Column
mclarke@gainesvilletimes.com
Posted: March 29, 2008 3:20 p.m.
A man named Herb Peterson died this week at the age of 89. I doubt you've ever heard of him before, but there's no question that you know his most famous creation, the Egg McMuffin at McDonald's.
A big fan of eggs Benedict, Peterson was trying desperately to develop a line of breakfast foods for the McDonald's franchise he owned in California. He wanted something that, like the rest of the Micky D menu, people could get on the go and eat with their fingers.
What he came up with in the early 1970s was the now famous egg sandwich, which consisted on an egg that had been formed in a Teflon circle with the yolk broken, topped with a slice of cheese and grilled Canadian bacon. It was served open-faced on a toasted and buttered English muffin.
It should probably be noted that at the time Peterson was developing his McMuffin, the McDonald's chain didn't offer breakfast items and wasn't planning to start. In fact, when the corporate folks found out about Peterson's secret menu, they reprimanded him and threatened him with lawsuits.
An agreement was later reached, and the rest, as they say, is history.
I'll admit that I've never eaten an Egg McMuffin, but I was present once when my Aunt Ann did.
"I'll have an Egg McMuffin, hold the egg," she proudly told the clerk.
What she really wanted was an English muffin, but they didn't sell just English muffins. So she improvised.
Ordering an Egg McMuffin without the egg is a lot like ordering strawberry shortcake without the strawberries, Oysters Rockefeller without the oysters and pasta primavera without the pasta. But she did manage to get what she wanted to eat.
It reminded me of Jack Nicholson in "Five Easy Pieces," when he ordered a chicken salad sandwich on toasted wheat bread, hold the chicken salad, just so he could get toast with his breakfast.
The Associated Press story I read about Peterson quoting one man as saying Peterson "revolutionized breakfast." That might be going a bit too far.
What about the first person who put on a pot of grits? Or better yet, what about the first person that looked at a pig and saw bacon.
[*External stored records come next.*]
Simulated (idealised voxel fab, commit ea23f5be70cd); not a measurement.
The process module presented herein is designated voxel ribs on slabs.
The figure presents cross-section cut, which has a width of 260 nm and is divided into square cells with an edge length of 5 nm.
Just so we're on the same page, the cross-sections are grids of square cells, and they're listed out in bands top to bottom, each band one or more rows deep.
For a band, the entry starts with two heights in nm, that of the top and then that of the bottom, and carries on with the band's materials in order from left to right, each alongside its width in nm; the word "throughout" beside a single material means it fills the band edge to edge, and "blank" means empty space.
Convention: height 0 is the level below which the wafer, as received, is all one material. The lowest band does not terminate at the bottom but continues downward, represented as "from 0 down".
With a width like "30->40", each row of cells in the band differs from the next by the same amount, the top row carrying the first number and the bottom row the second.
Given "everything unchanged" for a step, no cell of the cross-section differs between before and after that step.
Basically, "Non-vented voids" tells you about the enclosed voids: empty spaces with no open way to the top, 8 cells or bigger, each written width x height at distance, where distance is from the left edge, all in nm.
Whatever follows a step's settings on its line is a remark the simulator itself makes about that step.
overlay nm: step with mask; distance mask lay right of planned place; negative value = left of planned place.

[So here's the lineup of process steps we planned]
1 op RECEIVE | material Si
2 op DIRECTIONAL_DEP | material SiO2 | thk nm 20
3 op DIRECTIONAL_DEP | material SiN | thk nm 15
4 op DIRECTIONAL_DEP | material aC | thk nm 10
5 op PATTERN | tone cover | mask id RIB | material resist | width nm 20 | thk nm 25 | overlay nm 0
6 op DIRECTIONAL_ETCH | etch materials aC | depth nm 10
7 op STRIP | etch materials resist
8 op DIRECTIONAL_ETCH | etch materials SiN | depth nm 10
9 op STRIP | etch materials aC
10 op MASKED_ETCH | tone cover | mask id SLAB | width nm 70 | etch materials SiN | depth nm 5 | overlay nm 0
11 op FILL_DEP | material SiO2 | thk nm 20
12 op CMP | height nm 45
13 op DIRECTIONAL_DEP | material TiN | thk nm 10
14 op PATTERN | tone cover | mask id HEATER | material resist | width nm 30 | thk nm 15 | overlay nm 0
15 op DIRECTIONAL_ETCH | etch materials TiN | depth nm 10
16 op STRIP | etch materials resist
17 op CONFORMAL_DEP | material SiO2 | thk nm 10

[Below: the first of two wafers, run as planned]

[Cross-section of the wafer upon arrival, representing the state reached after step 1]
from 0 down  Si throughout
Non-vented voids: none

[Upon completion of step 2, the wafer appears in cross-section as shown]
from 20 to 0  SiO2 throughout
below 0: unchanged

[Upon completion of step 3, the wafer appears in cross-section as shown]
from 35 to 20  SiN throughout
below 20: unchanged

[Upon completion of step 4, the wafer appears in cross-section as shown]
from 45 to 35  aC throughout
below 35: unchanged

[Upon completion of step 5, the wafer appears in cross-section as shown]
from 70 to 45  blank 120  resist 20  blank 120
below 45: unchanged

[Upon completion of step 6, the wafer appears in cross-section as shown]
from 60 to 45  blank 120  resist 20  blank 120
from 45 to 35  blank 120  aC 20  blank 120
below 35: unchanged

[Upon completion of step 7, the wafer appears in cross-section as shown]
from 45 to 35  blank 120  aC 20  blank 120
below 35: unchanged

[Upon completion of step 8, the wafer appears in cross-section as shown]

Think about it. Before there was bacon and before there were grits, what did people eat for breakfast? I suppose back then, a lot of folks may have had chickens running around the yard, and that means they had eggs.
So some industrious wife certainly had already discovered the marvels of a scrambled egg, a discovery for which I'm sure her husband was grateful.
"Hazel, these scrambled eggs are delicious," Ralph said. "But, you know, they're just kind of boring by themselves. I sure wish someone would invent something to go with them."
And fortunately for us, somebody did. Some clever person took a look at a pig wallowing in the mud and figured there was some good eating there if the pig was sliced up just right and the portions cooked just so.
I don't really think Peterson revolutionized breakfast, though there's no question he created a wave of new opportunity for fast food restaurants that continues to grow to this day.
Without Peterson's McMuffin leading the way, for instance, you'd probably never have the chance to order a breakfast burrito.
One problem with the booming breakfast business is that the entrees get larger and larger - and thus, have more calories.
Burger King's answer to the McMuffin is the Croissan'Wich, which consists of a sausage patty, eggs and American cheese on a croissant. That would have been fine, except they felt they needed something bigger so they developed the Double Croissan'Wich, which also turned out to not be big enough.
So they created the Enormous Omelet Sandwich, which consists of sausage patties, bacon, eggs and American cheese on a sesame seed bun. It weighs in at a whopping 730 calories.
I gained three pounds just typing the previous sentence.
By comparison, the McMuffin has only 300 calories. And before we blame Peterson for the woes of fast food diets, all he really wanted to do was have something for breakfast.
So rest in peace, Herb Peterson. You did a good thing.
It does make we wonder, though, if 50 years from now, we'll be mourning the passing of the guy who came up with Taco Bell's Crunchwrap.